Castle Hall says: “If this is true – and, as alleged, EY did rely on indirect confirmation of cash balances and documents given to them by Wirecard themselves – then this is an audit failure that, in our view, could reach the level of Enron. It is imperative for any auditor to independently confirm cash balances direct with the banking institution. This must especially be the case in a situation where there clearly is rumour and uncertainty around the company: cash should have been the number one audit risk when EY were planning their engagement. We reserve judgement until more facts emerge. However, in Castle Hall’s diligence work, we have seen other examples where auditors apparently accept documents given to them by the asset manager as audit “evidence”, notably in private market strategies.”

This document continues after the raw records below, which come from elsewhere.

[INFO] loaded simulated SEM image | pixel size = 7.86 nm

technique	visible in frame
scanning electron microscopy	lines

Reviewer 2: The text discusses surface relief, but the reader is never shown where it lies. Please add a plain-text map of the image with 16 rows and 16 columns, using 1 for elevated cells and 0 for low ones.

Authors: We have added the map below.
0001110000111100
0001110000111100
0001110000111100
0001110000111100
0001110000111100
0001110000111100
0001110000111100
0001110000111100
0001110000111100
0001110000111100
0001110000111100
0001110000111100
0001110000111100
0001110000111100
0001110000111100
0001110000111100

Quality of business operations

  • Wirecard seems to have been ineffective in its own internal controls. In late 2019, KPMG was hired to complete a forensic examination of Wirecard’s accounting. The KPMG report had revealed a “complex process” and “missing paperwork”. The paper says: “Once more, it is quite staggering that a DAX 30 public company was apparently relying on third party spreadsheets with little to no underlying detail to book millions of dollars of revenue. It is also alarming that, based on these FT reports, EY were seemingly prepared to continue to audit underlying account records with this alleged lack of detail or support for material revenue.”

For its due diligence on asset managers, Castle Hall says it needs to assess whether the manager has an appropriate accounting system and an adequately staffed backoffice with a qualified COO or CFO. It also strongly supports the appointment of a third-party administrator whose fees are paid for by the fund’s investors, to create a higher level of control and investor protection.

The common sense ‘smell’ test

  • For investors, there must always be a question of whether a strategy seems plausible and, especially, an understanding of what it is that allows a certain manager to report superior performance to other experienced, top tier asset managers. Investors should always understand the source and drivers of outperformance and be comfortable that it is simply not too good to be true.

Exactly how did Wirecard make its money? It seems that a key part of the firm’s business was working with acquirors who held banking licences in various countries where Wirecard itself was not regulated as a financial entity. Wirecard then stepped “behind” the acquirors to process the credit card transactions passed through. However, even though these acquirors were third-party companies (assuming they did actually exist), Wirecard appears to have, in essence consolidated their revenues 100 per cent as if they were wholly owned.

The cult of the CEO

  • Markus Braun became CEO of Wirecard in 2002. Braun was the dominant face of the company, and a shining tech billionaire. The FT reported: “Mr Braun, a former management consultant, cloaked himself in a formality that stood out in the casual atmosphere of a technology company. He secluded himself on a floor where key card access was only available to senior management, their assistants, and the team that dealt with high-risk payments processing for online gambling.” Similarly, the Wall Street Journal reported: “Markus Braun was the self-styled visionary behind German payments giant Wirecard AG. An instantly recognizable fixture at tech conferences, recently adopting Steve Jobs-style black turtlenecks, Mr Braun became known for grand predictions about the future of payments, big data and artificial intelligence”.

The Castle Hall paper says: “[The late] Steve Jobs shows us that visionary companies have visionary leaders: but, equally, an effective business will have a broad executive management team. Following this point, in asset management, it is always important to consider the depth of both the investment and business management teams – although we recognize that, especially for smaller asset managers, there may be no succession plan as the manager is wholly dependent on the founding principal to remain in business.”